Disinfectant on Quartz
If you can’t use the popular options of bleach and vinegar, what can you disinfect your quartz countertop with? Thankfully, there are still options for you out there. Quartz countertops aren’t porous, so they don’t need disinfecting as much as other surfaces do, but it is still a good idea to sanitize your countertops occasionally, once or twice a week is plenty.
When you want to remove all traces of germs from your countertops you can choose to do so with rubbing alcohol or a diluted bleach solution. For either method, clean the countertop with warm water and dish soap first to remove dirt and crumbs, before disinfecting. Alternatively, you could look for a commercial product designed for quartz or even use a disinfecting wipe that doesn’t use bleach.
Get an empty spray bottle and fill it with water. Then add a drop of dish soap and 4 tbsp. of rubbing alcohol for every cup of water. Gently mix together. Spray the mixture on the countertop and allow it to sit for about one minute. Wipe the surface down with a soft cloth. Rinse your cloth, or use a new wet cloth, and wipe the countertop down again to make sure that all the alcohol and soap is removed. Lastly allow the countertop to air-dry.
Bleach can still damage your countertop, so you want to use this method sparingly. When you do use this method, you want to be sure that your bleach is diluted, doesn’t sit too long on your counter, and is completely removed when you finish. To dilute your bleach, add 1-part bleach to 10-parts water. That ratio works out to be adding about 4 teaspoons to every cup of water. Mix and spray on the countertop. Allow to sit for up to 2 minutes and wipe off. Use a new clean wet cloth to wipe the counter again to remove any residual bleach. Let the countertop air-dry.
Proper Care for Quartz Countertops
While it is easy to take care of quartz, you should know what is the right way to keep them clean and what not to do.
How to Clean Quartz Countertops
Quartz countertops look great, but they are also frequently chosen because they are easier to clean and maintain than other stone options.
Seal: The first big difference comes from the fact that quartz countertops do not need to be resealed annually. The resin that they are made with already creates a non-porous seal.

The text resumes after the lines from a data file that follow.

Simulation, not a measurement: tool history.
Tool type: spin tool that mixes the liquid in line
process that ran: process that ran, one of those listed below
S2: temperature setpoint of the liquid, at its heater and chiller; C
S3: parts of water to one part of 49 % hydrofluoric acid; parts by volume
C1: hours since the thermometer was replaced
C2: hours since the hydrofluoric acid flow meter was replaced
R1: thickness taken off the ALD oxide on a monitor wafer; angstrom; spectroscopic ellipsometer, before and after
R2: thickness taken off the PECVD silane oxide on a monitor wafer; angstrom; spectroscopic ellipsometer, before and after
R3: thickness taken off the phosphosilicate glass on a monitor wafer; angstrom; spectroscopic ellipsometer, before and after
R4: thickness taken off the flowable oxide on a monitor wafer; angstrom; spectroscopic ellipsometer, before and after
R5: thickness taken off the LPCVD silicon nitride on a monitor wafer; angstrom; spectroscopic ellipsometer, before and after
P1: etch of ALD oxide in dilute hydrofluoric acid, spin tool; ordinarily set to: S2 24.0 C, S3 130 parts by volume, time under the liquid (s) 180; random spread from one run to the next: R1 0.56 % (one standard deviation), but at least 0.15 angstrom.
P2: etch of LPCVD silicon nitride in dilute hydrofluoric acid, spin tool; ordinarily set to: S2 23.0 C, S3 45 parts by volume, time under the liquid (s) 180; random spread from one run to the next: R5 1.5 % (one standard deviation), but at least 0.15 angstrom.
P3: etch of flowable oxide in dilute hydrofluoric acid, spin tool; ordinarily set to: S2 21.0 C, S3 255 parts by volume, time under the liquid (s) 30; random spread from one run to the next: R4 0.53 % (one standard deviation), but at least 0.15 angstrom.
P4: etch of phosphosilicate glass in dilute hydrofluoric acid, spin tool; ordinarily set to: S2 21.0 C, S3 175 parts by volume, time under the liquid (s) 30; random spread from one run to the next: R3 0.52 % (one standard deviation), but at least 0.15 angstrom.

Use Soap and Water: With the non-porous resin seal seal, quartz countertops can be cleaned easily with just a soft cloth and mild soapy water. That may sound too easy, but that’s really all there is to it.
Best Cleaning Option
The best way to keep your quartz countertop looking shiny and new is to clean up spills and messes as soon a they happen. Quartz countertops are stain-resistant and won’t stain immediately, but the longer that a spill sits on the counter the more likely it is to cause a stain. So, clean up spills as quickly as possible. Besides, spills are easier to clean up when they are fresh and not dried on and tough.
While you should try to clean up messes right away, there are bound to be times when you have tougher messes on your countertops. When this happens, you want to clean them off in a way that doesn’t damage your quartz countertop.
You may want to try placing a warm, moist cloth over the mess for ten minutes or so to loosen the grip that it has on your countertop, before you try to wash it away. If that isn’t effective you can use a plastic (not metal) scraper or palette knife to gently pry the mess off.
If neither of these two methods has been successful, you may need to use a slightly more powerful cleaner. Try using rubbing alcohol, or a glass cleaner without bleach. If these still aren’t enough to get the spill off, you should contact a local quartz countertop expert for additional advice, but you almost certainly won’t need to go that far.
Commercial Quartz Countertop Cleaners & Polish
There are many options out there when it comes to commercial cleaners and polishes. You will easily find these products labeled for “natural stone” countertops.
Many of these are safe to use on quartz, but you should check each product carefully, and ideally choose one that is labeled as safe for quartz countertops. Cleaners and polishes that are safe for quartz counters should be non-abrasive, not contain bleach, and have a neutral pH level.
A glass cleaner is a great alternative to commercial quartz countertop polishers. You should be able to find a glass cleaner without bleach at your local store. Windex even has a product specifically designed for use on quartz.
You can use it to polish your countertop and keep it looking shiny and new. This isn’t something that needs done all the time, though. Polishing your quartz countertop once a month should be adequate, but you can always do an extra session if your countertop seems to be losing that attractive sheen.
You can also protect and maintain your quartz countertops by avoiding other potentially harmful actions. Quartz countertops are resistant to heat and scratches, but you are better off avoiding both. Make sure that you use a hot-pad or trivet of some kind when you place hot dishes on your countertops, so they aren’t exposed directly to the heat. Similarly, it is wise to use a cutting board whenever you are using sharp utensils. This protective barrier will keep your countertop from getting scratches that could ruin the seal of the resin and lead to larger cracks overtime.
You should also only use quartz countertops for indoor areas, since they are sensitive to the UV-rays that come from natural sunlight. These rays can cause yellowing and eventually weaken the countertop, so quartz countertops don’t make a good option for outdoor spaces. But as long as you protect them from heat, scratches, and harsh chemicals, your indoor quartz countertops are sure to be a gorgeous feature in your kitchen for years to come.